Federal energy officials announced Thursday they will create a working group to study hydraulic fracturing. Energy Secretary Steven Chu wants the panel of scientists, environmentalists and industry representatives to report within 90 days on ”immediate steps that can be taken to improve the safety and environmental performance of fracking.”
Panel members will issue a second report within 180 days, providing advice also to the Environmental Protection Agency and the Interior Department.
But a leading House Republican doesn’t want more studies.
House Energy and Commerce Committee Chairman Fred Upton, R-Mich., issued a statement Thursday saying the panel violates the administration’s pledge to reduce government waste, since the EPA and Interior officials already have studies underway.
“While it might take numerous government agencies to smoke a salmon, there are also too many cooks in the kitchen when it comes to the regulation of our nation’s energy supplies,” Upton said.
The Interior Department is examining whether new leases for drilling on federal land should require drillers to disclose the chemicals they add to water and sand to crack open shale deposits of natural gas.
And EPA has a yearlong study underway on whether federal drinking water laws should apply to hydraulic fracturing.
The three scientists who spoke at Friday’s briefing -- two from Cornell and one from Ithaca -- said the hydraulic fracturing procedure is 60 years old, but its use in shale formations was developed over the last 10 years.

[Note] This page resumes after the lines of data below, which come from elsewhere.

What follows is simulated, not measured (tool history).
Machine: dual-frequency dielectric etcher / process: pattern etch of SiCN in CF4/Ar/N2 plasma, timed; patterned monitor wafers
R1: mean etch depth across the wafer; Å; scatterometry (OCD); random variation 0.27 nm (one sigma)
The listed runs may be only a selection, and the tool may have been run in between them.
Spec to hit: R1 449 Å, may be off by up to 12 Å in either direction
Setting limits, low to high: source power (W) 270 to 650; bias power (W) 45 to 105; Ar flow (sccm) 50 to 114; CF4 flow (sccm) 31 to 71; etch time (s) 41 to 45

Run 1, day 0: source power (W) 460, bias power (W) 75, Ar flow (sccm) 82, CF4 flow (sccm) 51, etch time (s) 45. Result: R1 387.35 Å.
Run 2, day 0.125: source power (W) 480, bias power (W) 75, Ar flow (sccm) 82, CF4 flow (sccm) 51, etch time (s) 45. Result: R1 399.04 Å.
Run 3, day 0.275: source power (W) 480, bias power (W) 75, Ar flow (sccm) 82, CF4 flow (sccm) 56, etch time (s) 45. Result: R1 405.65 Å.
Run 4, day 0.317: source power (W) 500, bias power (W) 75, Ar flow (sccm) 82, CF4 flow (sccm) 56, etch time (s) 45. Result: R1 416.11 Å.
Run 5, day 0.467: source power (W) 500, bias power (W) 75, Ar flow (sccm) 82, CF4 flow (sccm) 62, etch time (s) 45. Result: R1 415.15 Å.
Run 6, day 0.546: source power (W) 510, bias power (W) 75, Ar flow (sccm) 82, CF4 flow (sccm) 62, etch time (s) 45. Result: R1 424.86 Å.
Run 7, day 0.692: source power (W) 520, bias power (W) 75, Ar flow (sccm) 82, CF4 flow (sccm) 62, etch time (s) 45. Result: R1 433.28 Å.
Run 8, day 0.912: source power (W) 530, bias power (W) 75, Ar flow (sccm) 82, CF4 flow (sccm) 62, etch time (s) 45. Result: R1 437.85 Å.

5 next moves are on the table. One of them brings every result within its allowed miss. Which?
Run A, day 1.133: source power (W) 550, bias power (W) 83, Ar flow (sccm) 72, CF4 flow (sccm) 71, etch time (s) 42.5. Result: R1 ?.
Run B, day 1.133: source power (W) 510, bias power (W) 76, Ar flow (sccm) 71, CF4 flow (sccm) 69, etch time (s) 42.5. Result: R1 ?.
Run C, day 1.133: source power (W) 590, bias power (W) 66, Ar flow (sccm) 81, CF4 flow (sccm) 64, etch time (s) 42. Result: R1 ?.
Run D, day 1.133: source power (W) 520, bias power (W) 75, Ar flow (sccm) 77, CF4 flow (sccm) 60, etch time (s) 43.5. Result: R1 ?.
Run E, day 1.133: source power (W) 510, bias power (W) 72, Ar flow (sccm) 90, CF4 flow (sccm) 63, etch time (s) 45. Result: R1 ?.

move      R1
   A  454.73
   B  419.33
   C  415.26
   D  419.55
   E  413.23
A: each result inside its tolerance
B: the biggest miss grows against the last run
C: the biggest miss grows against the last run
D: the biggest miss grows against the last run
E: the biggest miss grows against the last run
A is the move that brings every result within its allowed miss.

Cornell Engineering Professor Anthony Ingraffea said the technology has been used to drill only about 20,000 wells into shale formations.
”This is not your grandmother’s gas well,” Ingraffea said.
He said hydraulic fracturing in shale formations uses more water and sand, and produces more waste than conventional natural gas wells.
Some drill operators have reduced by 90 percent the fluid wastes produced by the drilling, but many have not, according to Ingraffea.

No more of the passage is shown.